People-Pleasing and Diet Culture
Something that I regularly work with is people pleasing and “fawning” as well as challenging diet culture and fatphobia. While in a session where we were trying to dissect and dismantle this individual’s destructive people pleasing tendencies; I drew the parallel between people pleasing and diet culture. Stay with me…
Being a child of the 90’s, and growing up in the early 00’s, you couldn’t escape diet culture. There is one yogurt commercial that comes to mind that had the very catchy jingle about an “itsy bitsy teenie weenie yellow polka dot bikini.” If you have not seen this commercial, the premise was a woman, who had a perfectly lovely and healthy looking body, ate lite yogurt in order to fit in this yellow polka dot bikini at the beach. Throughout the commercial it starts with her being embarrassed of her body and trying desperately to hide herself; until the floatie she is holding drops and it is revealed she is thin and is worthy of being perceived by other beach goers. Now, we could talk for days about so many different problematic themes and elements of that commercial alone. But let's talk about how we can use that to describe the effects of people pleasing.
There are many reasons we develop people pleasing as a coping skill; and a type I see most often is it is used to protect an individual from rejection and judgment. This is a very valid fear, especially in modern day society and there are definitely moments where people pleasing is adaptive and a good coping mechanism. However, if it becomes the only way we know how to resolve conflict or maintain relationships; it is incredibly destructive in many aspects of our lives.

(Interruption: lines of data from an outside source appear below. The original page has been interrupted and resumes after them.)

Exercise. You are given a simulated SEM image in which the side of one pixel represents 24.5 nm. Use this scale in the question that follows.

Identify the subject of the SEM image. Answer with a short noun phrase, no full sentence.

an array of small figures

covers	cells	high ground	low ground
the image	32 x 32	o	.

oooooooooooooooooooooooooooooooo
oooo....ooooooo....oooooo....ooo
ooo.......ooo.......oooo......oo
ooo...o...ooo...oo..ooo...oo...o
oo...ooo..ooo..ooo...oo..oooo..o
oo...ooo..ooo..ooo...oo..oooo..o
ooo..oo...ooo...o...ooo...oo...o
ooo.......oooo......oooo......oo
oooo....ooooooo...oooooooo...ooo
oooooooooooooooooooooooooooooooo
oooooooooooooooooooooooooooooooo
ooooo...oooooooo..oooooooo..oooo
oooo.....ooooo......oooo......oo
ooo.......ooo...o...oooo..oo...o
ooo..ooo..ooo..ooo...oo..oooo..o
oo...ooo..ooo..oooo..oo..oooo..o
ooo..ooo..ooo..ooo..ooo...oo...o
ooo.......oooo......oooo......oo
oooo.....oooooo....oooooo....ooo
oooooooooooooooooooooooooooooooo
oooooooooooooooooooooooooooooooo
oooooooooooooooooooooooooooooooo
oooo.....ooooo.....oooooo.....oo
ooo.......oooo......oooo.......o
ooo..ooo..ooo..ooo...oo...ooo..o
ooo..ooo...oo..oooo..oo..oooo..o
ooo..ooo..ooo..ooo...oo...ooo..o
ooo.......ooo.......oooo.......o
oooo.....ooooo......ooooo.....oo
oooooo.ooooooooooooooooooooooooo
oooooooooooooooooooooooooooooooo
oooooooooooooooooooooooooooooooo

When we fawn/people please, it is common to try to shrink ourselves in order to not burden or inconvenience other people. Sometimes we do that by shrinking and denying ourselves our thoughts and opinions, and therefore we can sacrifice our authenticity to make room for someone else.
What I see a lot, in both people pleasing and diet culture, is an individual who “has done all the right things” to accommodate others, or they now “fit into that tiny bikini” and they are left feeling unsatisfied and hollow. Like with pretty much all of the fad diets, it also is way more unhealthy for us in the long run, and people pleasing is no different.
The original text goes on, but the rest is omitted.